Agentic AI: Understanding "Degree of Agency" & its Impact on Agent Framework
When setting up Agentic systems in an enterprise, it is important to be aware of the level of autonomy that the agent will have as this will dictate the approach to train and manage the agent. The extent of autonomy of an agent is formally referred to as the “degree of agency” of the AI Agent. There is a range of autonomy of AI agents from fully rules-based (deterministic) to fully learned behavior (probabilistic) with no/limited prior knowledge.

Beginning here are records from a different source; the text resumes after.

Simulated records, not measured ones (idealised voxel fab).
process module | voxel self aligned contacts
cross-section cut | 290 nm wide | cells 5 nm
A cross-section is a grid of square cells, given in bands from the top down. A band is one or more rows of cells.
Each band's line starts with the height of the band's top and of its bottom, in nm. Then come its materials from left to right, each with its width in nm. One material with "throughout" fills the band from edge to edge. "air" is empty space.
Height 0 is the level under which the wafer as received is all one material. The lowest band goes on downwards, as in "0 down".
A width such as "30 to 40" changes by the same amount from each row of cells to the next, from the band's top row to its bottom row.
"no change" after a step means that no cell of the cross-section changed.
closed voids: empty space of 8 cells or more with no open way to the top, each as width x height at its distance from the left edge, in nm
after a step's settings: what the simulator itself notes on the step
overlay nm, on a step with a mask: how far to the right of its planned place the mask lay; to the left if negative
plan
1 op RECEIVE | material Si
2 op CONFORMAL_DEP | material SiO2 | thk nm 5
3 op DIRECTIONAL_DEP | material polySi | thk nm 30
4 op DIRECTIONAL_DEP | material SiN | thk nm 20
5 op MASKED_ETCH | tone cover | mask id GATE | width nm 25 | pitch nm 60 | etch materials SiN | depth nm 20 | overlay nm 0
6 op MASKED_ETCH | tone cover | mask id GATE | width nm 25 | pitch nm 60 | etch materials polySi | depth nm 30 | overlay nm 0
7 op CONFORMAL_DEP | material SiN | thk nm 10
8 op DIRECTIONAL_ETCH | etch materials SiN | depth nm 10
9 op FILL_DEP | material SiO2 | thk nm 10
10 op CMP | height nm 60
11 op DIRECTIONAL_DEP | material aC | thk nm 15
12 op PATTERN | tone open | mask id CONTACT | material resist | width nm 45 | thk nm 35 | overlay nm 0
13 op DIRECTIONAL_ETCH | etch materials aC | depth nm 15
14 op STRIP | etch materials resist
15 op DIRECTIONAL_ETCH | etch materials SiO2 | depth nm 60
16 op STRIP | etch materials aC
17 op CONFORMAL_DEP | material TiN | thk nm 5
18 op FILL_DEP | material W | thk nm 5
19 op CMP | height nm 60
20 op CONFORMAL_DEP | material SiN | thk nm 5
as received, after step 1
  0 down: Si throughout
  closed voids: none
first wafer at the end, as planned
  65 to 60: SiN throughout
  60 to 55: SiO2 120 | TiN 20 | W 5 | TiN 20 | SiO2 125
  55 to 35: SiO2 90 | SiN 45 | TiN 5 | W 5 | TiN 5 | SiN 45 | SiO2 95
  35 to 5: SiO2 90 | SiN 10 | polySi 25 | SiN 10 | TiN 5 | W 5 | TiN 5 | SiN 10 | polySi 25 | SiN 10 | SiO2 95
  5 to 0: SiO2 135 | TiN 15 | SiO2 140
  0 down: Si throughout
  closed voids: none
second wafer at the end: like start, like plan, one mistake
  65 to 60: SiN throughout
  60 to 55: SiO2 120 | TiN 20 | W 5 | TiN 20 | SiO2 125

Traditional RPA (Robotic Process Automation) and BRMS (Business Rules Management Systems) enable a rules-based approach to building agents that usually deploys some type of forward-chaining logic to accord agency to these agents. These fall in the area of AI often referred to as Expert Systems.
The key advantages are:
1) Relatively easy to set up as this is an established area where approaches to knowledge discovery and codification are well defined. Case in point is KDD – Knowledge Discovery in Databases.
2) Rules management is mature technology.
3) Once the rules hierarchy and paths are defined, the outcome is consistent and reliable.
The key downside of rules-based approach is that it is as good as the completeness and accuracy of the knowledge that drives it. Such systems usually get flustered when they encounter a scenario not supported by embedded knowledge. This often leads to a painstaking track and trace effort to identify the shortcoming and fix it or find an alternate traversal path.
On the other hand, fully autonomous agents come with no or limited prior knowledge. They are assigned a role and objective(s) and policy framework to abide by. They exhibit a goal-seeking behavior that seeks to maximize reward. While they are easier to set up (a series of prompts chosen from a prompt library or ,even better, a pre-defined library of agent templates capturing most common tasks), their behavior is constrained by the knowledge they are trained on. Equally important is the clarity of their goals/objectives especially in relation to other agents.
Given that in any organization there will be multiple such autonomous agents both within and across functions, there is a need to modulate the learned behavior in a multi-agent setting. Technically, modulation is a sense-and-respond mechanism where the agent senses the environment and adjusts the traversal path ,or in some cases, the policy or objective (more on this in the Technical Note at bottom). This modulation is a complex undertaking where complexity is directly proportional to the ambiguity or lack of standardization of the task or over-arching process.
For example, to write code from scratch given requirements and then test it, deploy it and set up DevOps tasks requires a well-defined set of steps that is well documented and has enough best-in-class examples available both withing and outside organizations. So, it may be possible (not trivial, it would still require significant effort and testing) to set up an agent-based code factory that goes through the full development lifecycle autonomously with minimal human supervision.
In contrast, a complex business process like S&OP (Sales & Operations Planning) involves multiple functions with often conflicting objectives and sub-optimal trade-offs. It would be exceedingly difficult to set up autonomous agents to run S&OP. Even a hybrid approach (using a mix of rule-based and learned agents) may be difficult as outcomes may be context-dependent and it may not be possible to imbue the agent with the knowledge of all variations and parameters of contextual complexity,
A simple rule of thumb on where to use autonomous AI agents is:
1) Well defined consistent process
2) Ok to have multiple objectives but an overarching global objective is required to define the leeway allowed to the subjunctive objectives
3) Well documented examples and supporting data capturing the universe of possibilities and outcomes
Technical Note: Even when these conditions are satisfied, training autonomous agents is a technically difficult task and requires unique combination of skills (ML + DP - Dynamic Programming + MDP - Markov Decision Process). One usually has to utilize some kind of Reinforcement Learning technique that tries to maximize reward in an assigned policy framework that may itself be dynamic based upon the environment it operates in. Although there are established methods like SFT (supervised Fine Tuning), Contrastive Learning through DPO (Direct Preference Optimization) or GRPO (Group Relative Policy Optimization), this process takes time and resources as all of these are heavily reliant on high quality data curation and some type of human/system feedback for response refinement.